The third and last of these ballets, Relâche, was written in 1924, the year before the composer's premature death. The word relâche means no performance, nor was there one on the advertised opening night. This of course is a joke, though not a musical one: as is indicated in Picabia's account of the work's intentions, or lack of them. He claimed that the piece represented 'life with no tomorrow ... car headlights, pearl necklaces, the carved slender forms of women, publicity, cars, men in evening dress, movement, noise, and play'.
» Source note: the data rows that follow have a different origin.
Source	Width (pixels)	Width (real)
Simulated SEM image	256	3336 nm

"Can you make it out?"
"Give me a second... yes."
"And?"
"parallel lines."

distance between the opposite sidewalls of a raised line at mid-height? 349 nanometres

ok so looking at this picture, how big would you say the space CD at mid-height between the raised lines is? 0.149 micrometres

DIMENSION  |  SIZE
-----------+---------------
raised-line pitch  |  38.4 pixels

Satie's response was virtually to extinguish the discreet melodic, metrical, and harmonic inventiveness of the earlier ballets, replacing it with quotations from and adaptations of childrens runes, street games, and bits of commercial pop numbers such as he'd toyed with in his youth as cabaret pianist. The music 'doesn't mean anything, it is the pollen of our epoch ... one must think of it from a distance and not try to touch it'. But although the ballet is post-modern as well as postludial, it still displays Satie's courage, which encouraged him to remark, unabashed: 'le rideau se lève sur un OS!'

Although the score anticipates some of the drearier reaches of today's minimalist musics, it is nowhere near so remorselessly LONG. Moreover, it embraces the bonus of an Entr'acte cinématographique devised for a surrealistic film of René Clair: music which was intelligently prophetic in reference to the subsequent problems involved in creating music for both the silent, and to lesser degree, the sound film, since Satie's technique of patterned repetition and collage can counter the technically discontinuous images of the screen. Most of the more intelligent (and artistically successful) composers of film music - one thinks of Aaron Copland and Hans Eisler - betray the influence of Satie, whether or not they're aware of it.

The fill-up for the CD consists of the orchestral versions of the 3 Gymnopédies of 1888, the first two made by Debussy, the third (after Debussy's death) by Roland-Manuel. These pieces are by far the most familiar among Satie's compositions, since they now appear intermittently on TV commercials, advertising seductive sedatives. I've always thought these orchestrations misguided because anti-Satiean, since they turn Satie's chaste muse into picturesque quasi-medievalism in one of Debussy's own manners: though Debussy, if indubitably a greater composer than Satie, neither had nor needed Satie's knack of making melodies, or even tunes, thus memorable. These orchestrations are very pretty; but they are not Satie.